Readers of this blog know that while I am not from St. Louis, St. Louis and Missouri play an important part in my life. So I am a little surprised and perhaps shocked by the activities in Ferguson over the past week.
But, to some extent, I am not surprised by the responses by both parties and their representatives. And why should I be surprised? After all, the actions of the police and the protestors are what we have come to expect in incidents and actions such as this.
Let’s face it, we have created the environment and culture in which we live today. We live in a culture of fear; we do not trust anyone who is not like us in any way. We see those who are in someway different from us as a threat to our way of life. We have become greedy because we see anyone coming close to us as a threat to our stuff and we are not quite prepare to share.
Our politicians feed on this fear. They paint a picture so frightening that we cannot do anything but live in fear. And the answer that most politicians offer, that we will combat this fear with force and strength, only makes the level of fear higher.
We live in a culture of violence. While we would hope for non-violent responses, we find that violence is often the first and immediate response and not by one side of the argument but by both sides. And the combination of fear and violence is a very bad mixture.

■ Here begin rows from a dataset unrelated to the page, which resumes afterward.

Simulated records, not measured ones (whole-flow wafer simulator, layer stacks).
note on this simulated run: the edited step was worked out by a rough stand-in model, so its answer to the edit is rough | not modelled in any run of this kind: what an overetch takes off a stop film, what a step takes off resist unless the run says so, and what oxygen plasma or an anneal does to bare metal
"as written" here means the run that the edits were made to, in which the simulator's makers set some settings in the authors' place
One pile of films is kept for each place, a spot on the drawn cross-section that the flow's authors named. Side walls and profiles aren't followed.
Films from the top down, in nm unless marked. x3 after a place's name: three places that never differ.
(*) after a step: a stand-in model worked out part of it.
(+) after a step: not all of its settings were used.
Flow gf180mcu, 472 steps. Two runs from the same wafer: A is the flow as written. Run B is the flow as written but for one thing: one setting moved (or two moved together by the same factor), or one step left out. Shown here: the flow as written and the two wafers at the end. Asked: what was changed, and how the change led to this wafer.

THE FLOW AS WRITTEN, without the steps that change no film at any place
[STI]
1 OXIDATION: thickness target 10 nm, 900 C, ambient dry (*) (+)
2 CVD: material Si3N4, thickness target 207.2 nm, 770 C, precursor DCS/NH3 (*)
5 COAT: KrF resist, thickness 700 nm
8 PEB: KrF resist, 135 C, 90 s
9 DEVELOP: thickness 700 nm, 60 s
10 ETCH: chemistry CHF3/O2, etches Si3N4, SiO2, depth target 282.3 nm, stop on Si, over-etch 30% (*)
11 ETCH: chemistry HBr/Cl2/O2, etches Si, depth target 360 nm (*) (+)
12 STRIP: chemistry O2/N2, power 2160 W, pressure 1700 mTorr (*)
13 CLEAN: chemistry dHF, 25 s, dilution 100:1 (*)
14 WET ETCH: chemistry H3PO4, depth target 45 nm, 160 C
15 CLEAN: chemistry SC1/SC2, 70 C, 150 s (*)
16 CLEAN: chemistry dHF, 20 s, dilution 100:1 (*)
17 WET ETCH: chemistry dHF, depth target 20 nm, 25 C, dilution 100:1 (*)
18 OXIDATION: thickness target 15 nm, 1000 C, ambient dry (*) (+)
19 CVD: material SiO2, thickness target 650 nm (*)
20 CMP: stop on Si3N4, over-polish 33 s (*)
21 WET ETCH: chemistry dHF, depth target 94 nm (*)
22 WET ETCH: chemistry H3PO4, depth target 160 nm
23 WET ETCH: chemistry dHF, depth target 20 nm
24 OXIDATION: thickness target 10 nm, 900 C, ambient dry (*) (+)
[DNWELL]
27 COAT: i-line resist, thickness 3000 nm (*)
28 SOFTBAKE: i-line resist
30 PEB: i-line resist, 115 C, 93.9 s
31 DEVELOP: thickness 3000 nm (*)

We live in a culture of guns. Not withstanding the 2nd amendment, we have created a culture were guns are the answer (which was never, I believe, the intention behind that amendment). We have allowed guns to dominate our lives. Our fear of what might happen, our fear that they only way that we counter the unknown is with massive power on our part has lead to many police departments becoming mini-armies, supplied by the Department of Homeland Security and the Defense Department.
We have allowed, through our silence, our acquiescence, and our apathy this world of fear and violence to encapsulate and consume us. And perhaps it is too late.
The only voices speaking right now are angry. I am not saying that they should not be angry but I sometimes think that words spoken I anger carry a different message from those spoken softly.
There are reasons to be angry; all one has to do is look at the world around us and know that there is a great deal of anger in this world. It comes from a world that lives in fear and depends on violence to solve its problems.
We need to stop and take a step back so that we can see what we are faced with. We need to listen carefully to the words being spoken and make sure that they are words of peace and solution rather than words of hatred and anger and discord.
We need to look at what is going on in our communities, both at home and abroad. How much better would the world be if the monies that are spent on armaments were spent on taking care of people? How much better would the world be if monies spent on death and destruction were spent of life and construction?
There will always be evil in this world but it cannot be left to infest the world. We, the people, must begin by saying that things must change. Monies spent on war must be spent on peace and those who promote hatred (in all forms) and such that we must have more power than any one else must not only be told they are wrong but shown that they are wrong.
Then we won’t be surprised when the world becomes a better place.